EPCglobal, the nonprofit organization charged with commercializing Electronic Product Code (EPC) technology, is on the verge of ratifying the long-awaited UHF Generation 2 specification, however that ratification may come with one issue still unresolved.
The issue is a dispute between EPCglobal and the International Organization for Standardization (ISO) over eight bits of data set to be used in Gen 2 to identify which numbering scheme a tag’s number relates too. For example, EPCglobal could decide to give the DOD its own eight-bit number to separate the DOD numbering system from all other EPC schemes.
While ISO would like all of those eight-bit numbers to follow its existing Application Family Identifier (AFI) scheme, EPCglobal wants to be sure it has enough eight-bit numbers to use for all its potential EPC numbering schemes and has suggested that it would adopt its own numbering system if its allotment of AFI numbers were too low. The key sticking point between the two groups, therefore, is the amount of AFI numbers the ISO plans to set aside for EPCglobal use.
“Within the ISO numbering system, EPCglobal will get at most 16 of the 256 values possible within that eight-bit number. EPCglobal says it needs its own numbering system and so we are arguing over these eight bits,” says Chris Diorio, cochair of the EPCglobal Hardware Action Group (HAG) and founder and chairman of Impinj, a Seattle-based manufacturer of passive RFID tags.
With no immediate resolution in sight, the EPCglobal HAG—which is charged with developing the Generation 2 specification—is asking its members to approve any outstanding changes to the Gen 2 specification except this AFI issue – with the promise of resolving the AFI issue separately “If the HAG approves [of passing the Gen 2 spec without the AFI resolved], then all the changes will get rolled into the Gen 2 spec except the AFI,” says Diorio.
Such a step would allow the board of governors at EPCglobal to ratify the Gen 2 specification before the end of year, while the AFI issue goes to a separate HAG sub-committee for resolution.

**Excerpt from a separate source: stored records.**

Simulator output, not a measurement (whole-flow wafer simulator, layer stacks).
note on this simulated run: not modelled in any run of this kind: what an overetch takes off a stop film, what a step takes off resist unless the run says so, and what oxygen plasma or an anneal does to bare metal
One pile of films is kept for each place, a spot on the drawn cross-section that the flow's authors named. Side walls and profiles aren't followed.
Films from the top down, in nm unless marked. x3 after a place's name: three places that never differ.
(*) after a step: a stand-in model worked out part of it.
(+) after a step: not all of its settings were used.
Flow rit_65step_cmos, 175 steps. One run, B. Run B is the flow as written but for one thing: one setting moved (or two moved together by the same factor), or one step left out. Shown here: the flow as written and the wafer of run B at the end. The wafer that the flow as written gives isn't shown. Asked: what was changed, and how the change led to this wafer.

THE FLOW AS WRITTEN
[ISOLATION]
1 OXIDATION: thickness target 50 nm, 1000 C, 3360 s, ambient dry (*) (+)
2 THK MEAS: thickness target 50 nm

According to Diorio, it is not clear how the AFI issue will be settled, but EPCglobal is eager to have the issue resolved within the next six weeks, so that it could present the completed Gen 2 specification at next related ISO standards meeting, which is set for Jan. 21.
Last week, EPCglobal announced that demonstration testing on the proposed UHF Generation 2 specification had been completed and that the results validated the feasibility of the proposed standard (see EPCglobal Validates Gen 2 Spec).
EPCglobal has yet to release its findings regarding the validity of claims by Intermec Technologies that Intermec’s intellectual property is included in Gen 2 and that the company will be able to levy royalty payments from other companies producing Gen 2 compliant products. Diorio says, however, that IP issues are not a stumbling block for ratification of the standard.
“EPCglobal has made multiple statements, over a period of many months, that if after legal review any IP is found in the Gen 2 specification, then the specification would be sent back to committee for modification. That IP review has been going on for months, we are on the verge of ratification of the Gen 2 standard, and the HAG has had no requests to modify the spec on the basis of IP issues,” he says.